Murphy (51) Mac Murchaidh. The name Murchadh means 'Sea Warrior / Hound'. The Murphys of South Ulster where originally Mac Murchaidh (pronounced 'A' Wurfee' in Omeath).
Morgan (49) Ó Muireagáin. Can be a Welsh name but it can been used to anglicise a number of Irish surnames including Ó Murcháin agus Ó Muireagáin. The evidence points to Morgan being used to anglicise Ó Muireagáin in South Down and in South Armagh. Pron. "ă mŭr′-ă-Găan" in S Armagh (SÓhA via Ó Duibhín).
Fitzpatrick (46) Mac Giolla Phádraig. "The only Fitz name of Gaelic-Irish origin" according to MacLysaght. Mac Giolla Phádraig means 'son if a devotee of St. Patrick'.
O'Hagan (43) Ó hAgáin. Two distinct Gaelic surnames have been anglicised as O'Hagan. Ó hAgáin which is a venacular form of Ó hÓgáin and Ó hAodhagáin 'descendent of little Aodh'.
McPoland (35) Mac Póilín (pron. Mac Póilin) The McPolins originally anglicised their name to 'Poland' but this form went out of fashion. The name means 'son of little Paul'.
Grant (33) Mac Gránna. Whilst Grant is normally of Scottish origins in Ulster and commonly thought off as a non native name and occasionaly gaelicised as de Grannd. However, the evidence suggested that the Grants of South Down are Mac Gránna, pronounced 'wah-Graa′-nă' in South Armagh were it is anglicised as McGrane.
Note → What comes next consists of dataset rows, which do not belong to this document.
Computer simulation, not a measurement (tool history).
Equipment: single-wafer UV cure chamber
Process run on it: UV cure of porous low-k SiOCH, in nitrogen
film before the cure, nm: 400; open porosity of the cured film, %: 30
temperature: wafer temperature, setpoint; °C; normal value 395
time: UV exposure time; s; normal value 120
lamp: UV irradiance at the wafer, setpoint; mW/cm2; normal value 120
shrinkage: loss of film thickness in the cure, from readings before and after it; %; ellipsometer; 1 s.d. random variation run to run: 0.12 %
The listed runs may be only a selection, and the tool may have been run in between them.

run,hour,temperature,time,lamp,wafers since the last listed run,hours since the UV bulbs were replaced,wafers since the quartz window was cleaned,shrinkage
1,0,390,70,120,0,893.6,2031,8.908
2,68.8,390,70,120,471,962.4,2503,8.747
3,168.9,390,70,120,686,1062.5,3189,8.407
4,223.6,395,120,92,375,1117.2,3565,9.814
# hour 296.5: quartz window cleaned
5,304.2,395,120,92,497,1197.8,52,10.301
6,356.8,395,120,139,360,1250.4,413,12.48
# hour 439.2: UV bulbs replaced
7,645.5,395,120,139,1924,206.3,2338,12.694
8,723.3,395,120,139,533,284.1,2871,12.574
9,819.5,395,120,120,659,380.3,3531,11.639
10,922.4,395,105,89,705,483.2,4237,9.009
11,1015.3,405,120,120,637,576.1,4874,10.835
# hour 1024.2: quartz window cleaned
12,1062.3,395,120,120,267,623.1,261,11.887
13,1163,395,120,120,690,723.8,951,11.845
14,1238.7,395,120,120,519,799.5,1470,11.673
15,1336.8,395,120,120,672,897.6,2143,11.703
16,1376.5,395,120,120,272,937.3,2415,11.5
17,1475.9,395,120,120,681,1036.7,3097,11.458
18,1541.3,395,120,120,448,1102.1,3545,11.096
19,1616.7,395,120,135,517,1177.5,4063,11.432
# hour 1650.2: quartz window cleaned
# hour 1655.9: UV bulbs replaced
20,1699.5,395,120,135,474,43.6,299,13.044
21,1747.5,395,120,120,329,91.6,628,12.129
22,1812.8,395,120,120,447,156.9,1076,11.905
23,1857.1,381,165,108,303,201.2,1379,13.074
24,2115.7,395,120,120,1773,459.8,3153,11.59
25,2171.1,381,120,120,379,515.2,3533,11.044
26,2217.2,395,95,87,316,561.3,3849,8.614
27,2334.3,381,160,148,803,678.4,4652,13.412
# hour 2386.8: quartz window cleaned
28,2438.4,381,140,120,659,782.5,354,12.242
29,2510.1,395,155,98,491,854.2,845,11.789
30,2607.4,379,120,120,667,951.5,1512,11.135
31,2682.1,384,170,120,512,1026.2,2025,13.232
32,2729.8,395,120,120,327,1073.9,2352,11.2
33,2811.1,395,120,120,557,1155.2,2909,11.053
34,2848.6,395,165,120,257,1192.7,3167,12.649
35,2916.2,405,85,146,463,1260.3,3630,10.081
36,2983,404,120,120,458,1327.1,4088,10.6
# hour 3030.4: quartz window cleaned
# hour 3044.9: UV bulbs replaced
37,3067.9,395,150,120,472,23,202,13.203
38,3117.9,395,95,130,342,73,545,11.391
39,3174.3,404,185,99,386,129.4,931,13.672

Branagan (22) Ó Branagáin. Ó Branagáin means 'descendent of little Bran'. Bran means 'raven'.
Fagan (22) Ó Faodhagáin. More commonly anglicised as Fegan in Clonduff today. Ó Faodhagáin means 'son of little Aodh'.
Brady (21) Mac Brádaigh. Mac Brádaigh means 'son of Brádach'
McGinn (19) Mag Fhinn. Mag Fhinn means 'son of Fionn'. Fionn meaning 'fair-haired'.